We are all imprisoned by someone or something is what I have learned inside Pelican Bay. Our narrow views, self-centered thoughts, and uncontrollable desires constrict our lives in ways similar to prison walls and strictly enforced rules. And what is left of our freedom is obliterated by any fear that we may have about who we are, who we might become, and where this is all going. We seem so willing, or perhaps we do it unwittingly, to give up our freedom by holding on too strongly to opinions and making real something that isn’t – namely our narrow sense of self or who we think we are. While these men are literally locked behind bars and thick concrete walls, I too am stuck behind walls of the mind that I have helped to create. What I learn in Pelican Bay is that we really are not very different from one another and that we all have the same desire: to be freed from our self-imposed shackles in order to live an authentic life. How we do that is the proverbial journey of a thousand miles that begins with a single step or perhaps each step is the thousand-mile journey in its entirety.
There is something about the time in Pelican Bay that is a different sort of time despite the fact that there is a large wall clock in the chapel where we meditate that tick tocks its way round and round, ceaselessly. Sesshin or Zen meditation retreats are like that too in that they have a kind of timelessness about them. We sit and settle our minds by being silent, still and awake. We try to leave our baggage at the door, as we cross the threshold, and to see what is actually there (here, really) when I let thoughts, opinions and preconceived ways drop away. Somehow a trip to meditate with the men at Pelican Bay is the same way. I leave both sesshin and the prison behind and I feel both serene an exhausted, settled and agitated. It’s an otherworldly feeling resulting from a settling of body and mind to the point of no longer being in lock-step with life on the streets. I am like an autumn leaf that is about to drop from the twig I have been attached to for several seasons, ready to flutter to the ground, except that I, unlike the leaf, hold on tight and remain firmly attached. To what I wonder?
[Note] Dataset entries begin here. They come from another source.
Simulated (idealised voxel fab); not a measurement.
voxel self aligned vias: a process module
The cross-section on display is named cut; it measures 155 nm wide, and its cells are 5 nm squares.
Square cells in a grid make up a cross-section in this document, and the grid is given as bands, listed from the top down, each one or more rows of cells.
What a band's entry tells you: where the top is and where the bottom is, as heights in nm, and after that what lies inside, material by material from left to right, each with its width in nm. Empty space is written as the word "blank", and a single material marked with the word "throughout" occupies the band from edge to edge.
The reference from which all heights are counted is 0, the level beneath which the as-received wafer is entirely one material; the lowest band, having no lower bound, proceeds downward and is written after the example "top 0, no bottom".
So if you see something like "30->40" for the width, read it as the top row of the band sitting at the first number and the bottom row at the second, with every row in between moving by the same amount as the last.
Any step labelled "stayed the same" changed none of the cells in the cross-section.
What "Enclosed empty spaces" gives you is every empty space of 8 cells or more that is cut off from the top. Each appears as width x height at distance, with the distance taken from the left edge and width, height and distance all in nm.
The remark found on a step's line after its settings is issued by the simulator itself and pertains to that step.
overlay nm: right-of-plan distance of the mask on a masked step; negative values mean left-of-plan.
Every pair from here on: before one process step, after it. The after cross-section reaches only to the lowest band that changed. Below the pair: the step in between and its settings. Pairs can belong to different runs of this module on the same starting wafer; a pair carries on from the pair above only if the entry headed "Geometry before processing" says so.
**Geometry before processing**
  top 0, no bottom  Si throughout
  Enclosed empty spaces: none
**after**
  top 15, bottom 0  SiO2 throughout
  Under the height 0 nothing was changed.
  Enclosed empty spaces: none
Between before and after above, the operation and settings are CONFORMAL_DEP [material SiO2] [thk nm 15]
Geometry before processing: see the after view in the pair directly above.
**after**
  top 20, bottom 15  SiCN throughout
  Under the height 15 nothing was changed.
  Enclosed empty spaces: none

Another paradox of Pelican Bay is that going into one of the worst prisons in our country is like going somewhere sacred. Despite the fact that the chapel’s low ceiling and thick, windowless walls are anything but sacred, we create something utterly different for a few hours on Saturdays twice a month. The ability to create sacred space amidst such intense incarceration, amidst so much fear, speaks to the power of intention, especially when it is collective and communal. Robin Wall Kimmerer, in her book “Braiding Sweetgrass”, says, “Ceremony focuses attention so that attention becomes intention.” And this is exactly what is done by the Buddhist men of Pelican Bay – fear and constriction are transformed into something spiritual and beautiful, transcending the profane to reach something very close to profound.
As our car glides down the Redwood Highway, lined with towering conifers, I think about all this and remember the individual men I had just interacted with on the inside. I recall one of the men telling the group that he does not regret being in Pelican Bay because without being there he doesn’t know if he would have ever found his way to a place where he can practice with such diligence, selflessness and compassion. Stunned by these words, I cannot help but be encouraged to drop my petty complaints and narrow-mindedness for something broader, something boundless. If he can do it in there, surely I can out here. But breaking down the walls of the mind, the false dichotomy of inside there and outside here is the very gift that they are giving me. Going inside those walls give me the chance to practice breaking down a few of my self-created walls. There gift to me is clear but what, if anything, do I give them in return? Perhaps jus this is it – I carry in the freshness of the wild Pacific air that clings to my clothing as I enter the prison where we together once again use the alchemy of ceremony to turn our attention into intention, breaking down a few walls in the process.